Dovish Surprise From Powell Drives The Dollar Back Lower

 | Jul 11, 2019 08:04

Market Overview

Traders have completely turned their view on the dollar once more as Fed chair Powell has opened the door wide open to rate cuts by the Federal Reserve. In his Congressional testimony, Powell talked about the impact of the slowing global economy, the ongoing trade dispute and muted inflation.

Powell seems to have been far more dovish than expected. Coupled with a set of FOMC minutes which suggested that many on the committee were open to more accommodative monetary policy, a July rate cut is now a foregone conclusion. It is just a question of size. The potential for it to be a 50 basis points cut is elevated, although still not likely (around 30% probability on Fed Funds futures). With a 10 basis points decline on the US 2 year Treasury yield, the dollar has come under pressure across major pairs. A sharp rally on gold, along with Wall Street pulling all-time highs (3000 on the S&P 500 has been hit for the first time ever). Has this called the top for the dollar in 2019?

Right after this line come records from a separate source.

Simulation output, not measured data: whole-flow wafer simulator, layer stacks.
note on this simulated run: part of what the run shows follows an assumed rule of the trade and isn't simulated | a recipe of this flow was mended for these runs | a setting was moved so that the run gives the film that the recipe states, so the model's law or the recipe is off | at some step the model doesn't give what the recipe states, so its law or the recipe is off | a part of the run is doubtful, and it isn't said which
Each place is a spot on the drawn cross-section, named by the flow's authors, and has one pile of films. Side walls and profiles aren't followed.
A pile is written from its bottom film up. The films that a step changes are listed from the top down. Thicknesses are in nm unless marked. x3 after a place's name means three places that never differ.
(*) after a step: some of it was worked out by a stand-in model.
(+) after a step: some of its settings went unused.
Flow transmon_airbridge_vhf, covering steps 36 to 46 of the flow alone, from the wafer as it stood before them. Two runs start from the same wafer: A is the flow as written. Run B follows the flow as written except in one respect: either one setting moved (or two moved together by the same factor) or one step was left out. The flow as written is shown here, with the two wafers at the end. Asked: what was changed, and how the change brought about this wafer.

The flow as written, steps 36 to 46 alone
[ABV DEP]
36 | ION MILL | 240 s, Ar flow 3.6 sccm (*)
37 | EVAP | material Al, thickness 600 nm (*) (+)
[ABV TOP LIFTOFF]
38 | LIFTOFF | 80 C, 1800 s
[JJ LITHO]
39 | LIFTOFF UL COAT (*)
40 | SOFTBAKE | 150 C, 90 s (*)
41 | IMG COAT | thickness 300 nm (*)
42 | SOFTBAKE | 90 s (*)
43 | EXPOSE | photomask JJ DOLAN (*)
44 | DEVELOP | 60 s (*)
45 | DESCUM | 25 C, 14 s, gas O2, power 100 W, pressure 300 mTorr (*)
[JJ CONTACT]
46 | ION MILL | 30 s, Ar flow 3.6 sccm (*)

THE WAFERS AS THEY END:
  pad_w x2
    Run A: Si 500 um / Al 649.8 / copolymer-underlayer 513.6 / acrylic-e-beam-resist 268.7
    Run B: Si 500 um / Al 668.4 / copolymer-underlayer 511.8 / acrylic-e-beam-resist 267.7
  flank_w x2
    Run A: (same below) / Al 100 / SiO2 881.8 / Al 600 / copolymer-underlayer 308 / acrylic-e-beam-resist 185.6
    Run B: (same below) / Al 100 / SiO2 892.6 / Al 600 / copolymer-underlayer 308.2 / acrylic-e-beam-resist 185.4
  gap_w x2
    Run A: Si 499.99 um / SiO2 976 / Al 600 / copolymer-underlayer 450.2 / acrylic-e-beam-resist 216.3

Traders will be looking at the US CPI data today to confirm the “muted” inflation that Powell talks about. If there is a downside surprise (especially in the core reading) there will be an even greater pricing for a 50bps cut, and in turn additional dollar weakness. Away from the dollar there has also been a breakout on oil. Powell’s dovish comments could be construed as positive for demand, but of greater significance are supply issues, with oil platforms being evacuated in the Gulf of Mexico and further threats to oil tankers from Iran in the Persian Gulf.

Wall Street took Powell’s dovish comments and ran with them. The S&P 500 was +0.5% higher to 2993 (which also included an intraday peak of 3003). US futures point towards additional upside today and this has helped Asian markets higher with the Nikkei +0.5% and Shanghai Composite +0.1%. European markets are set for a boost at the open with the FTSE futures +0.2% and DAX futures +0.3% higher.

In forex, the move out of USD is continuing, with underperformance across the majors. It is interesting to see outperformance of JPY on this move.

In commodities, gold is holding on to its sharp gains from yesterday, with oil another +0.5% higher.

US inflation dominates the economic calendar today, however, before that the ECB Monetary Policy Meeting Accounts at 1230BST will give an idea of the ECB’s thoughts on a move towards easing policy. After Fed chair Powell’s testimony focused on “muted” inflation, how will US CPI for June fare at 1330BST today? The consensus forecast is for headline CPI to drop to +1.6% (from +1.8% in May), with core CPI expected to remain at +2.0% (+2.0% in May). Also look out for Weekly Jobless Claims at 1330BST which are expected to stay around current levels at 223,000 (221,000 last week).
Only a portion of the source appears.